Play-Based Pedagogy in Primary School

How Play Continues as Deliberate Pedagogy in Finnish Grades 1 and 2

In Finland, play does not stop when formal schooling begins at age seven. In Grades 1 and 2 it becomes a deliberate, planned pedagogical tool, sitting alongside more formal teaching of reading, writing and maths, rather than disappearing once early years education ends.

In brief
  • Compulsory schooling in Finland begins the year a child turns seven, one of the latest starting ages among OECD countries, leaving room for a still play-rich start to Grade 1.
  • Finland's national core curriculum for basic education, covering Grade 1 through Grade 9, requires schools to provide opportunities for experimentation, exploration, active learning, physical activity and play, not only in early years settings.
  • Since 2020, Finnish pupils must begin learning a first foreign language in Grade 1, and because many six and seven year olds cannot yet read or write fluently, teachers deliver this largely through play, music, games and movement.
  • Research on Finnish Grade 1 and 2 classrooms describes teachers balancing planned, structured play with free play, taking a participatory rather than directive role as pupils work.
  • Eduten, a Finnish maths practice platform built on university research and gamification, reports it is used in around 70 percent of Finnish schools, showing how games-based practice extends play-based learning well into primary school.

Play does not stop at the school gate

Formal schooling in Finland does not begin until the year a child turns seven, one of the latest starting ages in the world, a deliberate choice explored further in why Finnish children start school at seven. That extra time is not simply a delay of academics, it protects the playful, exploratory approach children already know from early childhood education and care and carries it deliberately into Grade 1 and Grade 2 classrooms.

Finland's national core curriculum for basic education, the single framework running from Grade 1 through Grade 9, states that schools must provide opportunities for experimentation, exploration, active learning, physical activity and play. This is not guidance aimed only at the early years, it is a requirement for primary teaching from the first term of Grade 1, part of a wider reform that its own Ministry of Education described as emphasising the joy of learning.

What play looks like in Grade 1 and Grade 2 classrooms

Play in these two years is rarely left entirely to chance. Teachers plan structured play, sessions built around a clear learning goal but delivered through a game, a story, a movement break or a partner task, alongside free play where children choose what to do. Research on Finnish classrooms describes teachers taking a participatory rather than directive role, observing where each child is and adjusting the balance between guided and free play accordingly.

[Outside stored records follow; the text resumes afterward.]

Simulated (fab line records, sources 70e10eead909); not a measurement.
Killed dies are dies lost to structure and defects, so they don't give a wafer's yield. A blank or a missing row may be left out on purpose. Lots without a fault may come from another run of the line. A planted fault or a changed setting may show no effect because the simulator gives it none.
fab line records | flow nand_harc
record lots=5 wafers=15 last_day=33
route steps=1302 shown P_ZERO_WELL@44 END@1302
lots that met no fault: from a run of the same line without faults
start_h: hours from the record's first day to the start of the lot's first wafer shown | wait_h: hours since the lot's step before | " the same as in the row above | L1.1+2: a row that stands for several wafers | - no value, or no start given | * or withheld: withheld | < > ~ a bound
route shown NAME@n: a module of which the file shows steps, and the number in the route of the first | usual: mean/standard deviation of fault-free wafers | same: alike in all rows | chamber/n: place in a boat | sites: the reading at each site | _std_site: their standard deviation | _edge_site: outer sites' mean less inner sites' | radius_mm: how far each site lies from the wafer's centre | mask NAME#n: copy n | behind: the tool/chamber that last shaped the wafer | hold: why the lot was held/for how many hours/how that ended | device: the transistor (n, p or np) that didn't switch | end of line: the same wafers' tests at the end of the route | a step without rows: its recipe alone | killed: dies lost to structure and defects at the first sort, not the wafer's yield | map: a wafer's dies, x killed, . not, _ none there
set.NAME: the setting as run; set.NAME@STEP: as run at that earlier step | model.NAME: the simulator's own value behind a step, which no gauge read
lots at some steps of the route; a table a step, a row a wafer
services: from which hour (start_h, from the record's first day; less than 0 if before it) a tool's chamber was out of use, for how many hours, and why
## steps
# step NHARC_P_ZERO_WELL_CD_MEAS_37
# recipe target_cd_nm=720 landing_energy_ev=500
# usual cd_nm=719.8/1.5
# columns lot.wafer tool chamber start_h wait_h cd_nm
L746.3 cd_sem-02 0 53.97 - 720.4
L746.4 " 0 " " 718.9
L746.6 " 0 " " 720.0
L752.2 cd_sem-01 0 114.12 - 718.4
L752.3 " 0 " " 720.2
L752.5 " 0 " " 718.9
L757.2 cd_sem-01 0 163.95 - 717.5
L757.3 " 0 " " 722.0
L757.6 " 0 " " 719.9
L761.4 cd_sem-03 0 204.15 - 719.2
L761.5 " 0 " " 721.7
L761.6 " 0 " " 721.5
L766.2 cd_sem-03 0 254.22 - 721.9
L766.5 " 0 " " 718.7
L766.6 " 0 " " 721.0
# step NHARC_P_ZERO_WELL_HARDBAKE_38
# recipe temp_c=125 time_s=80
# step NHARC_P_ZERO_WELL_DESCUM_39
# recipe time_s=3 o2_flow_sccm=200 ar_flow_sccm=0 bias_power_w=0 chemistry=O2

Language teaching is a clear example. Since 2020, Finnish pupils have had to begin learning a first foreign language in Grade 1. Because many six and seven year olds cannot yet read or write fluently even in their own language, teachers deliver this early language instruction through play, music, games and movement rather than worksheets, a practice documented by researchers studying Grade 1 and 2 classrooms.

Games-based practice for literacy and numeracy

Alongside classroom-led play, Finnish schools increasingly draw on games-based digital practice to reinforce what has been taught more formally. Eduten, a maths practice platform developed out of Finnish university research, reports use in around 70 percent of Finnish schools and pairs gamification with adaptive, personalised exercises, so a Grade 1 or Grade 2 pupil can practise number sense at their own level while still experiencing it as play rather than a test.

The same principle applies to reading and writing, where phonics and early literacy are frequently rehearsed through games and playful repetition alongside direct instruction, an approach explored further in how Finland teaches reading and how Finland teaches maths in primary.

A gradual, deliberate shift towards formal instruction

None of this means Grade 1 and Grade 2 look identical to preschool. The proportion of playful, exploratory activity gradually gives way to more subject-based, teacher-led instruction as pupils move through primary school, but the shift is deliberately gradual rather than a sharp break at age seven. What is preserved throughout is a learning conception, written into the core curriculum, that positive emotional experience, collaborative work and creative activity enhance learning, and that the process a child goes through matters as much as the outcome.

Other Finnish-inspired providers reflect pieces of this same continuum. HEI Schools has built its reputation on play-based pedagogy for early years settings, while Eduten focuses on games-based digital practice for primary maths. OPPI works across the whole K to 5 span, so a partner school carries this play-to-formal continuum deliberately across pre-primary and the first years of primary together, rather than treating play as something that stops once formal schooling starts.

Finland's 2014 core curriculum reform for basic education was designed, in the words of its own Ministry of Education, to emphasise the joy of learning alongside academic achievement from Grade 1 onward, not only in early childhood settings.

Frequently asked questions

Is play-based learning only used in Finnish early childhood education, not primary school?

No. Finland's national core curriculum for basic education, which covers Grade 1 through Grade 9, requires schools to provide opportunities for experimentation, exploration, active learning, physical activity and play. Play-based approaches are written into primary school policy, not only early years guidance.

What is the difference between structured play and free play in Grade 1 and 2?

Structured play is planned by the teacher around a specific learning goal, such as a phonics game or a maths activity delivered as a game, while free play is largely chosen by the children themselves. Research on Finnish classrooms describes teachers balancing both, taking a participatory rather than directive role.

When does play give way to more formal instruction in Finnish schools?

There is no single cut-off age. The proportion of playful activity gradually decreases as children move through primary school, but core curriculum principles around experimentation, physical activity and play apply across all of basic education, and playful, phenomenon-based learning methods continue well beyond Grade 2.

How does this differ from Finnish early childhood education for ages 0 to 6?

Early childhood education and care in Finland, covered in our guide to Finnish early years education, is built almost entirely around play, with formal academic content largely absent. In Grade 1 and Grade 2, play becomes one deliberate tool among several, sitting alongside more explicit teaching of reading, writing and maths, rather than the whole of the pedagogy.